Rumsfeld Apologizes at Tillman Hearing But Claims ‘No Coverup’

By: E&P Staff

A House committee queried former Secretary of Defense Donald Rumsfeld and three top generals this morning about the mishandling of information about the friendly fire killing of former NFL star Pat Tillman. Rumsfeld apologized to the Tillman family, and others admitted the incident was mishandled and that the Army had not followed rules.

But Rumsfeld claimed he did not learn about the fratricide for nearly a month after an investigation began in late April 2004 and after dozens of others at the Pentagon had learned about it. He said that in such a large institution “you can’t be aware of everything.”

One congressman quoted Tillman’s mother, Mary Tillman, previously expressing the view that given her son’s fame that this was virtually impossible. Rumsfeld calls those “the words of a grieving mother” who had admitted she had “no facts.”

Asked if there was “a coverup,” Rumsfeld said there were indeed “no facts” to suggest that, “no evidence…. I know that I would not engage in a coverup and that no one in the White House would suggest such a thing…Of course there is a difference between an error and a coverup.”

Later he added, “Human beings make mistakes.” He claimed that he was not upset that he had not been notified more quickly about the suspicions of fratricide.

Rep. Dennis Kucinich asked Rumsfeld if he had any discussions at the White House about “press management” of the Tillman case. He said no. Kucinich claimed that there was indeed a “coverup” in the Tillman episode. “I have not been involved in a coverup of any kind,” Rumsfeld replied testily.

Regulations required that the public and press be told that an investigation was underway, even before a final finding came. The three generals also at the hearing also denied a coverup.

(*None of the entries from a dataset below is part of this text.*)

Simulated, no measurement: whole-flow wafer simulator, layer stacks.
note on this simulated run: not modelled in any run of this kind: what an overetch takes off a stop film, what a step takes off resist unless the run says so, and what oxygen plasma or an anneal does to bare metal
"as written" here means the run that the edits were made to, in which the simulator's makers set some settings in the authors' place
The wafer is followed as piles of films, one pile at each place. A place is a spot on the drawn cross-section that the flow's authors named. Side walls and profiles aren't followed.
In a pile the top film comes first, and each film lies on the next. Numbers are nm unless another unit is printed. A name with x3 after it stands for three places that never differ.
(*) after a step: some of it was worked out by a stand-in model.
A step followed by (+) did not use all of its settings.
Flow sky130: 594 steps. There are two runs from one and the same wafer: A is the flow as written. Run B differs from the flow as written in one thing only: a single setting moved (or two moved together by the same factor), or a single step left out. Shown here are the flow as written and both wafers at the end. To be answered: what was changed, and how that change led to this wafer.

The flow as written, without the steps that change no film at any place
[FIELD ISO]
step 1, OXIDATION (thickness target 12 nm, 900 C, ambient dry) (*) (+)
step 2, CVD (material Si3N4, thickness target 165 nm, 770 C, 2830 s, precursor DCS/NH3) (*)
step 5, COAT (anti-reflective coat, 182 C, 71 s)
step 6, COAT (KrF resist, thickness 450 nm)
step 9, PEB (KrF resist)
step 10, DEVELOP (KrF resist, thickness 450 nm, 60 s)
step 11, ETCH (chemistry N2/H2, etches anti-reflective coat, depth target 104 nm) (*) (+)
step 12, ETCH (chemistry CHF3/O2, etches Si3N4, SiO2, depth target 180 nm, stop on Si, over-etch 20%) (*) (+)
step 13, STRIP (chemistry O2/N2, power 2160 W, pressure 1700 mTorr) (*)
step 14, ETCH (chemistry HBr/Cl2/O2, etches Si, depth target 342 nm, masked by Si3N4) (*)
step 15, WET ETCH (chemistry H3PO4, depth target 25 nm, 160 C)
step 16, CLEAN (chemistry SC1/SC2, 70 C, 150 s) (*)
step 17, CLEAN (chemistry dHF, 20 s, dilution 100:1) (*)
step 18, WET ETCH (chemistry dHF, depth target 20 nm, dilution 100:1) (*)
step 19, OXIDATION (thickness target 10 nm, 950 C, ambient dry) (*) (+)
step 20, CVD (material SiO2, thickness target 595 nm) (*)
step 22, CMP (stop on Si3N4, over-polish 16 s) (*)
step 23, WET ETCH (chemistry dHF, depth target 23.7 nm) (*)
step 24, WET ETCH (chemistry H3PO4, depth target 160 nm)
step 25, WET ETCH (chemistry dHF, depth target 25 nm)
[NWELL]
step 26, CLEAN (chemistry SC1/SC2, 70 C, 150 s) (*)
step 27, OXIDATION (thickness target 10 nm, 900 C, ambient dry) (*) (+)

Much of the questioning concerned the message sent by General Stanley McCrystal, Chief of the Army Special Operations Command, a week after Tillman was killed by friendly fire in Afghanistan in 2004 that the White House should be informed of the real circumstances of the shooting. Rumsfeld said he did not know about that memo until recently.

Two of the generals, Gen. John Abizaid and Gen. Richard Myers, today admitted they had been told that Tillman was possibly killed by friendly fire three weeks before the family was notified and before a memorial service took place (which did not make note of the friendly fire probe). Tillman had been killed on April 22, 2004.

No one said they had talked to President Bush personally about this to advise him that a fratricide probe was ongoing.

Rumsfeld said he took no steps to influence media coverage of the Tillman case, in fact, “to the contrary.” He said he did not learn about the friendly fire suspicions until at least May 20, but did not take any special action to notify the family. “My recollection is that it was at a stage when an investigation was underway so would not tell someone at this point?.A matter the Army was handling and not something I would inject myself.”